NHL: Preseason-Montreal Canadiens at Boston Bruins

Boston Bruins forward Jack Studnicka, back at left, battles with Montreal’s Karl Alzner, left, during a preseason game last season.

Whenever there is a discussion about what the Boston Bruins will look like whenever life after Patrice Bergeron and David Krejci finally arrives, Jack Studnicka is usually the first name that comes up. A second-round pick in 2017, Studnicka is believed to be the next bona fide top six, two-way centerman in the B’s pipeline.

But Studnicka also knows that Bergeron and Krejci aren’t going anywhere just yet. He also wants to get to the NHL as soon as he can, and he’ll do whatever he can to get himself there. He’s already reminded the B’s brass that he played right wing at the World Junior Championship, don’t you know.

“He’s a smart kid and he knows where the open spots are up here,” said player development coordinator Jamie Langenbrunner.

Studnicka feels he’s ready to help Boston with whatever it takes.

“Anything to help the team, in my eyes. I’ll play any position. Obviously, my goal is to play with the big club, whether that’s right wing or center, I’m just going to work as hard as I can and compete,” said Studnicka, who is being kept off the ice for this Development Camp because of how long his season went.

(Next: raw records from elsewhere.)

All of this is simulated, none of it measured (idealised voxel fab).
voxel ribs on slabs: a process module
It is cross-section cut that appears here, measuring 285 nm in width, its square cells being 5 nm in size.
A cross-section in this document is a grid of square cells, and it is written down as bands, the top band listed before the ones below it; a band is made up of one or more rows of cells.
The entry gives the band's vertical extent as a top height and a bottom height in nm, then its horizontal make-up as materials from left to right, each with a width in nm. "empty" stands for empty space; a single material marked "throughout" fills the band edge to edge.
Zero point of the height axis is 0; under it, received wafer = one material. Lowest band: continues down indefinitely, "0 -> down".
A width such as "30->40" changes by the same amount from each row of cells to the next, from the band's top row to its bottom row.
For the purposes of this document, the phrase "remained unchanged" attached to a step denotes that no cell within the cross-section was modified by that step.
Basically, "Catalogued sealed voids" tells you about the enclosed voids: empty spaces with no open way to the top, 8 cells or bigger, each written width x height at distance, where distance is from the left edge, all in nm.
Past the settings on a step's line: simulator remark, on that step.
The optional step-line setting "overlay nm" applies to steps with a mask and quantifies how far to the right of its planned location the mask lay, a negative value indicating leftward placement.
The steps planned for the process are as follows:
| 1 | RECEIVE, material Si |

He’d hardly be the first natural centerman to break into the NHL as a wing. Bergeron, who has made himself the consummate NHL center over the last decade and a half, broke in as an 18-year-old wing.

Whether that’s what the organization decides is the best way to proceed with Studnicka remains to be seen. Both Langenbrunner and GM Don Sweeney have stressed that they will not rush Studnicka, and there’s some precedence for making sure a player is good and ready. Jake DeBrusk was kept in Providence his entire rookie pro year, even after his play argued for him to get at least a sniff with the big club. But when September of 2017 rolled around, there was no stopping him from making the team, and in a top-six role no less.

But the player has every right to think he’s ready for the big time, and Studnicka is shooting for a spot in the Boston lineup for Oct. 3 in Dallas.

“That’s my goal,” said Studnicka. “I think going into any camp, you’re in the wrong place if you’re goal isn’t to make the team. That’s my goal going into this year, that was my goal last year and the year before. It should be everybody’s goal to come here and try and compete and play at a high level.”

The 6-foot-2, 175-pound Studnicka finished off his junior career well, posting 36-47-83 totals in 60 games between Oshawa and Niagara, and 5-6-11 in 11 playoff games for the IceDogs. He also got in four playoff games with Providence and had a goal and an assist

“He was very good,” said Langebrunner. “I think a testament to who that kid is, he gets traded to Niagara and he’s wearing a letter to the team he was traded to within a month. That’s impressive. That means you’re stepping right in and doing the things coaches see from leaders. Good season. He continues to do the little things in the game that translate to being a good pro, When he came to us in Providence at the end, he had some good playoff games, stepped right into the lineup. (Niagara) lost on a Sunday or Monday and he was in our lineup three days later. He’s just continuing to grow, adding strength. He’s still skinny. He’s working at it, he’s doing everything he can, it’s just taking a little time with him.”

Providence coach Jay Leach also mentioned his frame and that adding an additional 5-10 pounds would probably be ideal. But he also doesn’t believe Studnicka’s narrow build will hold hold him back, either, comparing his wiry strength to Bergeron’s when the latter first broke into the league. He’s had Studnicka for two end-of-the-season stints (Studnicka had 1-4-5 totals in five regular season games two years ago) and has been impressed.

“The No. 1 impression for Jack is just his competitiveness,” said Leach. “We had him two years ago, too, and he came in and was right in the mix, against men. That’s first and foremost against Jack, whether I’m playing him on the fourth line and hes playing eight minutes or this past year where he was playing a lot in crucial situations, he’s a gamer...I’m sure maturity and pounds will come, but he is certainly someone that you just right away know he’ there to compete and he’s a player.”

Studnicka also earned a spot among the Black Aces, a squad of possible injury replacements for Boston’s varsity squad during the playoffs.

“That was awesome,” said Studnicka. “One of the best times of my life. You get to watch the Stanley Cup Final live. You get to travel with the team and see what it’s all about and you can just soak things in. Obviously, it was the stage for them and they deserved to be there. An unfortunate ending, but to be there to see it all unfold right in front of my eyes was really cool.”

But next year, Studnicka hopes to create his own great thrills, not just vicarious ones.